Honohan hints 20% mortgage deposit rule may be eased

Central Bank Governor not in favour of Government home loan insurance plan

Central Bank Governor Patrick Honohan. File  Photograph: Dara Mac Donaill/The Irish Times
Central Bank Governor Patrick Honohan. File Photograph: Dara Mac Donaill/The Irish Times

Central Bank Governor Patrick Honohan has hinted that there could be an easing of the rules that will require mortgage applicants to save a 20 per cent deposit.

Last month, the Central Bank announced new mortgage rules requiring homebuyers to put down a 20 per cent deposit on the value of a property and that banks will be restricted to lending three-and-a-half times a borrower’s gross income.

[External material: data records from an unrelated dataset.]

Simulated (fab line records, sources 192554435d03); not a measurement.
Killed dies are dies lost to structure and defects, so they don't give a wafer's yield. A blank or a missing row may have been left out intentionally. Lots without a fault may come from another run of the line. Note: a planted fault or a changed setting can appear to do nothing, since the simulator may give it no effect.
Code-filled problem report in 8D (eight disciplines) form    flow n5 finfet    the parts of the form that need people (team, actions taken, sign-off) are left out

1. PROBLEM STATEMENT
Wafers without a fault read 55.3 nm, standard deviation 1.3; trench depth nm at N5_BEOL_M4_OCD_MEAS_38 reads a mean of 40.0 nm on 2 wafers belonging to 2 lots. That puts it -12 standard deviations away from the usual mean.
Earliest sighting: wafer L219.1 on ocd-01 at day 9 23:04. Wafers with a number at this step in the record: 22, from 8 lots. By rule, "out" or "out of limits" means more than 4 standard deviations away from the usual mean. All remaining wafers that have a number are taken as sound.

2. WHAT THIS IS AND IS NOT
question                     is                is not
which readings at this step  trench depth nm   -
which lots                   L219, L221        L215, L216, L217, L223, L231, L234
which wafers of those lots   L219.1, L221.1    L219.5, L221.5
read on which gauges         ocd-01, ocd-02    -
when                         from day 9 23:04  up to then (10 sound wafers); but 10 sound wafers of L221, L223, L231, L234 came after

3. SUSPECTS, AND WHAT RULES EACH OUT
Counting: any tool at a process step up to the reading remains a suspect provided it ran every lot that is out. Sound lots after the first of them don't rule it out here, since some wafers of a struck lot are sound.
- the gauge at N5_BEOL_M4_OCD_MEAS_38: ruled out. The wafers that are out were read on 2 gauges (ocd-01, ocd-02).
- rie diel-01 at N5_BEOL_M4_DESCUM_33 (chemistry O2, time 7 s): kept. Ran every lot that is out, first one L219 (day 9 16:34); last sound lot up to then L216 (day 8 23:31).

“The Central Bank’s recent consultation paper pointedly raises the question of whether adequately insured mortgages should be allowed to exceed the general 80 per cent rule which has been proposed – this might cover up to 90 per cent, for example,” he said.

The regulations were due to come into effect on January 1st 2015.

READ MORE

“While we point out that too liberal a use of such insurance can have the effect of neutralising the effectiveness of a ceiling on loan-to-value ratios as a mechanism for preventing house price bubbles, and while it typically provides no protection to the borrower, this would be less a concern if limited, for example, to relatively small loans and/or first time buyers,” he said.

Mr Honohan was speaking at the annual National Management Forum, held by the Money Advice and Budgetary Service, in Portlaoise.

He also indicated he was not in favour of the Government mortgage insurance plan which will involve the State taking responsibility for 10–15 per cent of a loan’s value, the deposit covering approximately 5 per cent, and the bank being liable for the remainder.

“Of course, mortgage insurance would achieve relatively little if it merely shuffled systemic risk around within the domestic economy: external insurance from solid insurers would be needed,” he said.

Mr Honohan also said that limiting high loan-to-income mortgages will ensure consumer protection in the future and reduce the re-emergence of over indebtedness.

“We do envisage continuing to allow high LTIs - just not too many of them,” he said.

He said the Central Bank would do all in its power to protect the new generation of households and the nation at large, from the risk of repetition of what happened before.

Mr Honohan said while the implementation of personal insolvency framework had some “teething problems” it has helped to address “the imbalance of power that is often inherent in the creditor-debtor relationship.”

Mr Honohan referred to the “stigmatisation” of debtors and said “judgmental language or attaching blame is usually not the most constructive way of dealing with the acute practical problems” associated with debt.

He added that some of the writing on financial literacy “smacks of blaming the victim”.

“Many of the most acute household financial problems come from misfortune and lapses of judgement. Probably some of this could have been avoided if individuals,lenders as well as borrowers, had been informed to make good financial decisions under conditions of uncertainty,” he said.